When the Supreme Court of India partially read down IPC 377 in India, decriminalising non-penovaginal sex between consenting adults, it removed the label of “being a criminal” from a large section of its marginalised population with a single stroke of its pen. It has been one full year to the watershed judgement, and this is how India has responded to it.
Marriage In The Community
India has witnessed gay, lesbian, trans couples publicly marrying each other, even when the matrimonial union is still not recognised under the law.
Came Out and Proud
Several public figures came out and were proud of their sexuality. India witnessed ace athlete Dutee Chand, prominent lawyers Menaka Guruswamy and Arundhati Katju, Bollywood heavyweights like Karan Johar, Apurva Asrani, Vasu Primlani and Fashion designer Wendell Rodricks coming out.
Inclusive Education
In a welcome move, the Maharashtra Education Board included single parents and same-sex families in its revised textbooks. Union Grants Commission got petitioned to include sexual minorities under the ambit of social protection mechanisms in higher educational institutions.
Winning Legal Battles
Trans-rights activists and persons petitioned various courts to fight draconic laws. In Telangana, Trans Rights Activist, Vyjayanti, and others, with the help of senior counsel, Jayna Kothari, successfully petitioned the Telangana High Court to put the Telangana Eunuch Act 1342 in abeyance and directed the government to file a response concerning the petition. Similarly, the Begging Act that criminalises begging, and affects the traditional livelihood of trans persons, is being challenged. Shunning the stereotypical mindset, Sathyasri Sharmila became India’s first transgender lawyer. She set an example by pursuing law so that she can fight against injustice.
Political Participation
The Election Commission of India carried out the largest enrolment exercise of Trans persons on the electoral rolls this election cycle. Further, prominent transgender persons across the country were made their Election Mascots. Over the last one year, India has experienced a record number of LGBT persons contesting elections to local bodies, state assemblies and union parliament for public service. Major political parties included LGBT+ rights in their election manifestos and inducted persons from the community as spokespersons.

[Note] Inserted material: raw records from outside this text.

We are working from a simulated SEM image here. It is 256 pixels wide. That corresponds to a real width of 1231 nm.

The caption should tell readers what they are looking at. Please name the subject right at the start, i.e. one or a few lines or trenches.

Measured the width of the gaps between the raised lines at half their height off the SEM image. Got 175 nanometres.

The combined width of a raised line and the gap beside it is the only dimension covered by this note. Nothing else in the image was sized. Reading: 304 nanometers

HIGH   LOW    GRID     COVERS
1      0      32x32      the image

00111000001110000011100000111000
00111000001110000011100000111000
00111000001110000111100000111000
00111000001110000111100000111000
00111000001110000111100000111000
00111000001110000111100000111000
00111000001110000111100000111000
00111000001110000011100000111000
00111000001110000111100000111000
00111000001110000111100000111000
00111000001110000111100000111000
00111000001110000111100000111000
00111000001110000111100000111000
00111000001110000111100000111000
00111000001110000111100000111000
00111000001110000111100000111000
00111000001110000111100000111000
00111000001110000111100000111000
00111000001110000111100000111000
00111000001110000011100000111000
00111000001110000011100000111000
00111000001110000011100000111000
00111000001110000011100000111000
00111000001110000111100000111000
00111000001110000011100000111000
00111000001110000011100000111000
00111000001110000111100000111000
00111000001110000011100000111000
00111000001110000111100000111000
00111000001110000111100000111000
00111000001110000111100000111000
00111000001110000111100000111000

Support From Technology Companies
Pride tech collectives across the country hosted job fairs for people from the LGBT+ community. A record number of tech and corporate companies in India came out in support of equal rights in principle, if not in action. One of the collective’s member, Suresh Ramdas, went on to become Mr Gay India 2019.
While these silver linings have defined the LGBT struggle and progress in the last one year, the inept current government keeps pulling back the fight for equal rights to the dark ages.
The draconian Transgender Persons (Protection of Rights) Bills was passed in the parliament without pertinent amendments. Surrogacy (Regulation) Bill 2019 passed by Lok Sabha on August 2019 debars LGBT Couples or Individuals from adopting children. The Human Rights Bill introduced and passed by the parliament didn’t recognise LBGT persons as a vulnerable group; neither did it grant equal safeguards to the communities.
None of the Legislative Bills accords equal job opportunities and livelihoods to marginalised LBGT persons. The present government is stern in its position concerning marriage equality; it recognises marriage as a union between a man and a woman only. The Social Justice and Empowerment Ministry and the National Human Rights Commission keeps turning a blind eye towards equal rights concerns of the LGBT community.
Recently, a civil aviation officer wrote a mercy killing plea to the President of India as she was systematically discriminated against, and not selected for a job due to her gender identity.
Police brutality on transgender persons continues at multiple locations across India; at times they become victims to mob lynching. With the number of suicides among LGBT+ persons in India, increasing day by day, the need to address the trauma and harassment which LGBT+ persons experience has become the need of the hour.
Justice D.Y Chandrachud, in his concurring opinion to the Navtej Singh Johar and others vs. the Union of India Judgement, explicitly noted how there is a worrisome lack of knowledge with regard to sexuality and varied gender identities in India, and how the Government of India needs to take up a proactive role in spreading awareness about the subject, its people and their struggle to exist. As the government continues to turn a deaf eye to the opinion, the article intends to fill that gap.
“What unites us is our stories of oppression. What makes us is our stories of struggles.”